The bottom line: "the value of traditional morals as an autonomous equipment is unintelligible to those intellectuals who are committed to to a strict rationalism or positivism." Any intellectual who "denies the acceptability of beliefs founded on anything but experience and reasoning" -- or clams that all true knowledge is a narrowly construed scientific knowledge -- such a person "must reject traditional ethics as irrational" and is thereby lost in the cosmos, plunged into the amoral darkness of chaos and tenure.

They will of course see the social consequences of their ideas -- for who can miss them? -- but blame Trump, or Russia, or White Privilege, or the Patriarchy, or Corporate Greed, anything but the actual causes.

A couple days ago I saw a remarkable missive by Ms. Occluded Cortex -- a variation on the theme that those who are traumatized by the less-then-monstrous themselves become monsters:

Six days from now, we can defeat the brutal white supremacist forces of anti-Semitism, anti-immigrant nativism, and racism. We can hold accountable the cold-hearted monsters [that's you] who have repeatedly attacked our health care.

[This is] our chance to push back against white supremacist forces across our nation, against the xenophobes who are militarizing the border, against the bigots who seek to erase our transgender families, against the apologists for sexual assault and the Islamophobes who sow hate to divide us...

We can send a message to the bigots and billionaires that this country belongs to all of us.

That is what you call a mind destroyed by hatred and ignorance. How did it get that way? Ironically, she calls herself Catholic. She's also an appallingly bad writer. Prepare to wince:

Christ came to me emblazoned on the upper arm of my beloved cousin Marc. The blue-black ink danced between the bullet scars and stretch marks that graced my cousin’s upper body. Atop this crown-of-thorns depiction was a tattooed banner with the phrase “Only God Can Judge Me.”

Well. Yes and no. Although God is the ultimate judge, there is nothing in Christianity that says we should abolish the criminal justice system and allow ourselves to be ruled by thugs. Christianity is not a suicide pact. But we'll leave that to the side.

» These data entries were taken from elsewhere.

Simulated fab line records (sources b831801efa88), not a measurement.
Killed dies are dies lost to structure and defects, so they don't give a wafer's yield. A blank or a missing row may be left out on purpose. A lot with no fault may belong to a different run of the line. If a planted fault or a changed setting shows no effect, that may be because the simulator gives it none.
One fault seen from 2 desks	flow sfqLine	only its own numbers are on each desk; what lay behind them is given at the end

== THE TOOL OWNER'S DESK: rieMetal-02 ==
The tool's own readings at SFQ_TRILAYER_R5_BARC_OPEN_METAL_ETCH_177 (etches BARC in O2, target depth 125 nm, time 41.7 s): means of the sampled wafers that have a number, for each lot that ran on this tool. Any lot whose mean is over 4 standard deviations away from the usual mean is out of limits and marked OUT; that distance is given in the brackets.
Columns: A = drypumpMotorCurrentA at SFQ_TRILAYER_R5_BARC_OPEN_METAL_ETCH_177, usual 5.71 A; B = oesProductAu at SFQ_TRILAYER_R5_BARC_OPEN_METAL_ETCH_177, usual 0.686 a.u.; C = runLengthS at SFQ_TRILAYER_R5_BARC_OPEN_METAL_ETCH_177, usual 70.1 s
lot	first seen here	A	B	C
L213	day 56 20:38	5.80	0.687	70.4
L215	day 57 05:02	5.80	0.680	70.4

Marc -- like several men in my family -- had been caught in the webbed threads of poverty, geography and lack of opportunity during the fever pitch of 1990s mass incarceration. Baggy-pant boys like him fit the descriptions of “super-predators” and “thugs” that dominated our national discourse at the time.

Oh. I get it. He didn't make any bad choices. Probably didn't even have free will. Rather, he was passively "caught" in various webbed threads of discourse about crime and whatnot.

I'm suffocating in bullshit. Time out for some homey wisdom from Sheriff Bell:

It takes very little to govern good people. Very little. And bad people cant be governed at all. Or if they could I never heard of it.

Or this:

These old people I talk to, if you could of told em that there would be people on the streets of our Texas towns with green hair and bones in their noses speakin a language they couldnt even understand, well, they just flat out wouldnt of believed you. But what if you'd of told em it was their own grandchildren?

Hell, what if you told em these surreal folks is now runnin congress as of this Tuesday?

7 comments:

julie said...

Not to get caught up in a false hope, but the elections aren't over yet. Their running congress isn't a certainty, no matter how much money they spend; much depends on how much fraud can be prevented...

I think the truth is always simple. It has pretty much got to be. It needs to be simple enough for a child to understand.

Yes; the problem people tend to run into as they grow from the openness of childhood to the invincible surety of the young adult years is the belief that somehow, simple equals stupid and and probably false, or at least not worth contemplating except to sneer at.

T said...

as Simple as Possible, But Not Simpler

I think that's what you both got to here, right? I'm all for simplicity.

Wouldn't "too simple" be one way of looking at the left? One principle makes for a procrustean bed.

Gagdad Bob said...

It's not just that their ideas are too simple, but that they're always at odds with one another. Because the left focuses at the opposite end of principle -- on expediency -- one idea or policy is constantly contradicting another.

Anonymous said...

I can guess which side you folks are on.

julie said...

We're on the side of the crowd who spontaneously starts signing "Amazing Grace" when somebody in the audience becomes ill and needs to be helped out.

julie said...

*singing

T said...

That's certainly true in the intersectionality mess they've created for themselves. I take it back.